Universitetskaya Embankment, 11, Saint Petersburg, Russia, 199034
The famous poet Alexander Blok graduated from Saint Petersburg University at the beginning of the 20th century. He started at the Faculty of Law but finished university as a student of Philology. In his letters, he sometimes mentioned the time he spent within the university walls.
Like today's students who move from school to university, Alexander Blok was amazed by the freedom that higher education grants after the exhausting rote learning at school.
“University is, of course, much more interesting, and besides, there is a very strong feeling of freedom, which I, however, do not abuse and attend lectures diligently” (Letter to his father, 18.10.1898).
Admit it, diligently attending lectures nowadays is more of a rarity than a usual student habit.
However, not even a couple of years pass before “everything falls into place”: “I almost never go to university anymore, which seems right to me on the grounds that I am in my second year of the second course, and besides, listening to lectures is useless for me, probably due, among other things, to my poor memory for things of this kind” (Letter to his father, 01.12.1900).
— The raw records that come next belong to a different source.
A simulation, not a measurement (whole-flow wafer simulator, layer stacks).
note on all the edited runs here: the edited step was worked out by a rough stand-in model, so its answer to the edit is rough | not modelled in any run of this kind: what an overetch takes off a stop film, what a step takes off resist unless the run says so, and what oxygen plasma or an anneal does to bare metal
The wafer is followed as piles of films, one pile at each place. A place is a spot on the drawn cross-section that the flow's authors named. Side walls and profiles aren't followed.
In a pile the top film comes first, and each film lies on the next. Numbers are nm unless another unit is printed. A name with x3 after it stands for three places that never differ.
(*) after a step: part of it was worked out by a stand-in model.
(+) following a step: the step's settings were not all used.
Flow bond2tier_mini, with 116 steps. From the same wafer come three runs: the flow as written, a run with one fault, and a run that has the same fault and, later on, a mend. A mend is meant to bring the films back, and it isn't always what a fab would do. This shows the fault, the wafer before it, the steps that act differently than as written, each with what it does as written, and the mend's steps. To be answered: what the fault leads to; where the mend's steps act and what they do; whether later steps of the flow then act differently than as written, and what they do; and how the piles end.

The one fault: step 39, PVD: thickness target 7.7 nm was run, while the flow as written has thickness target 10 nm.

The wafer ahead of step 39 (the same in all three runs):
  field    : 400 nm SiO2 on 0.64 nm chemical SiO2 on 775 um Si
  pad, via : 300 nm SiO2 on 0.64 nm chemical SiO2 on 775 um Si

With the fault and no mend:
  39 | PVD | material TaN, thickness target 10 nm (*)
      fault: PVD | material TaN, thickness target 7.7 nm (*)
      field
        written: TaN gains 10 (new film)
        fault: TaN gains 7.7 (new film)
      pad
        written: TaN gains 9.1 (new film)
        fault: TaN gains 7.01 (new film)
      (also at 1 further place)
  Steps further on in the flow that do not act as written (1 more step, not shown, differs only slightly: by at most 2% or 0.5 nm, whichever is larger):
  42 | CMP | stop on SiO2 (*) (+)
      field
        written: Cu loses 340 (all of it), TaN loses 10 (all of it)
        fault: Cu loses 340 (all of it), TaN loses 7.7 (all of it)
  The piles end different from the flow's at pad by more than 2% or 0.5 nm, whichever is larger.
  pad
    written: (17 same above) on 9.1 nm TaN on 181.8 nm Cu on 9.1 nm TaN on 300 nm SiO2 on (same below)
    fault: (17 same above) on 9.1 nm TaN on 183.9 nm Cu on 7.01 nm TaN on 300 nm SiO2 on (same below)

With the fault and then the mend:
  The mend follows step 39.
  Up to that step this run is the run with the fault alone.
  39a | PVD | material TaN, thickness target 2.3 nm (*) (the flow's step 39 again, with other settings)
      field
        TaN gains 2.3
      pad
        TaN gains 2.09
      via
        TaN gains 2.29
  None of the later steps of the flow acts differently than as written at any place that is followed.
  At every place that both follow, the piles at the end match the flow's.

However, Blok did take his exams properly. “At the political economy exam, I sat trembling because I knew nothing... When I, trembling with fear, approached Georgievsky and drew a ticket, Georgievsky asked me what a ‘market’ is. I answered: ‘A sphere of sales’; the professor highly valued such an answer and did not tolerate when he was told that the market is a ‘place of sales.’ I knew this firmly. For this, Georgievsky immediately let me go, giving me a five” (Diary, 17(30).08.1918).
Blok showed no inclination towards legal sciences and decided to transfer to the Faculty of Philology, for which he submitted a petition to the rector in his third year. In the autumn of 1901, this transfer took place. He began to get acquainted with the Petersburg literary elite. In 1902, he befriended Zinaida Gippius and Dmitry Merezhkovsky. Valery Bryusov published Alexander Blok’s poems in the almanac “Northern Flowers.”
Blok immediately enrolled in the Slavic-Russian department of the Historical-Philological Faculty. His choice, wavering between the classical department and the Slavic-Russian one, was only finalized by the third year. Among the professors whose lectures Blok attended, Professor Zelinsky was especially popular among students. Professor Zelinsky was a widely educated classical philologist and by 1901 was already a skilled lecturer with his “artistic” manner of presentation, not unfamiliar with rhetoric. He saw “the predominant significance of antiquity in that it was the progenitor of those ideas by which we still live.” Blok, who was intensely developing his worldview, searching for an explanation for everything he felt and “knew” in the surrounding reality, was able to appreciate such a “modern” approach of Zelinsky to antiquity.
Studying at the Philological Faculty went much more cheerfully for Blok, and the only obstacle to gaining knowledge was the ever-growing student “pre-revolutionary” unrest. “In our university (which was closed on February 6) terrible things are happening: at a meeting they demanded an active strike, and the very next day ‘from above’ classes were stopped” (Letter to his father, 08.11.1902).
Closer to the end of his studies, however, the university walls began to feel cramped for Blok. “At university, I mostly listened to Polish language and Russian literature. Now I have to present a report on the Slavic language, which has long been troubling me. In general, I gladly see the end of the university course because I often see in it something deeply alien to me and hard for me to endure...” (Letter to his father, 30.12.1903).
According to Blok’s contemporaries, he prepared very thoroughly for his final exams, which was reflected in the results. “Today my exams ended. I hasten to inform you of this. I managed to finish with the highest distinction, receiving four ‘very good’ marks in oral exams and a perfect ‘very good’ in written exams” (Letter to his father, 05.05.1906).